Ocelli is a Web crawler owned and operated by GlobalSpec ®, the leading specialized search engine and information resource for the engineering community. Ocelli's mission is to find and index web pages for The Engineering Web sm from GlobalSpec, a unique slice of the World Wide Web focusing solely on engineering and technical content.

GlobalSpec respects your Web site and your ability to control how it is used. Ocelli implements:

  • Robots.txt exclusion protocol, allowing Webmasters to control what portions of their Web sites are visited by a crawler (User-agent: Ocelli)
  • HTML Robots META tags, allowing precise page-level control over whether robots may index pages and / or follow links from pages
  • Webmaster selectable crawl delays, to control page download frequency

By default, Ocelli introduces a 2.5 second delay between the end of one page download and the start of the next. If this places a burden on your Web site, please use the feedback form to request a longer delay for your site.

Feedback

Please send us your feedback about Ocelli.

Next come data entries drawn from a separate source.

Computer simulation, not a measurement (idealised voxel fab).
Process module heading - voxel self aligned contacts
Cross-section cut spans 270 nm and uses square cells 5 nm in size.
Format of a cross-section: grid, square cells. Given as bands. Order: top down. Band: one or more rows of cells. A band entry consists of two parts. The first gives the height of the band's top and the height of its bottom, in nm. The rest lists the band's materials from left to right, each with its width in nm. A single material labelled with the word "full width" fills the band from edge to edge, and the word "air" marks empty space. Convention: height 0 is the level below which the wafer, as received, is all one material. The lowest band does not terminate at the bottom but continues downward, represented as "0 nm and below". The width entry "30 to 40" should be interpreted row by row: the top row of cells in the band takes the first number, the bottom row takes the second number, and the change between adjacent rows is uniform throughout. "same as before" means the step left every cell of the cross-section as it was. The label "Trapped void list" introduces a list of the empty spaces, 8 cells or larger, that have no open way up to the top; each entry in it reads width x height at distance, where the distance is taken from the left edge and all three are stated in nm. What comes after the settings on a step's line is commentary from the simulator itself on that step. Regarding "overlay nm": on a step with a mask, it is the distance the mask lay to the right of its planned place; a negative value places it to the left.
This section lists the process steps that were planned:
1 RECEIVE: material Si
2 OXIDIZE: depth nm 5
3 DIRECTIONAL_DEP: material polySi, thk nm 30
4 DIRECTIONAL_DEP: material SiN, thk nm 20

Frequently Asked Questions

  1. Why is Ocelli crawling my Web site if it has no engineering content?
    Probably because your website is being pointed to by some engineering websites. If Ocelli finds no engineering content on your website, it will not return.

  2. How can I keep Ocelli from spidering my Web site?

    Through robots.txt exclusion protocol and/or HTML robots META tags. Alternatively, you may use our feedback form to request that GlobalSpec stop crawling your Web site. To restrict Ocelli from crawling your entire website:

    User-agent: Ocelli
    Disallow: /

    To restrict Ocelli from crawling any pages beginning with http://yoursite/private:

    User-agent: Ocelli
    Disallow: /private


  3. Does Ocelli support pattern matching in Robots.txt files?

    Yes, Ocelli does support some pattern matching in Robots.txt files. This is an extension of the Robots.txt exclusion standard, so not all bots may follow it.

    • '*' will match any sequence of characters
    • '$' indicates the end of an URL string

    To restrict Ocelli from crawling any dynamic page (containing the '?' character):

    User-agent: Ocelli
    Disallow: /*?

    To restrist Ocelli from requesting any PDF documents (ending in .pdf):

    User-agent: Ocelli
    Disallow: /*.pdf$


  4. Ocelli is downloading too many pages from my Web site, too quickly. How can I control this?

    You can specify how quickly Ocelli downloads pages from your website using the Crawl-Delay instruction in robots.txt (see the next FAQ item for more information) or you may use the feedback form to request a suitable crawl delay in seconds.


  5. Does Ocelli obey the Crawl-Delay instruction in robots.txt?

    Yes. An entry in robots.txt similar to the example below would instruct Ocelli to wait twenty seconds between each hit to your website.

    User-agent: Ocelli
    Crawl-delay: 20


  6. Why is your crawler requesting URLs that don't exist on my website?

    Ocelli will follow links to pages on your website. If Ocelli is attempting to crawl pages that don't exist, there may be outdated links on your website or an external website that need updating. If you believe Ocelli is erroneously downloading content, please use the feedback form to notify us of a problem, including relevant URL and/or log information.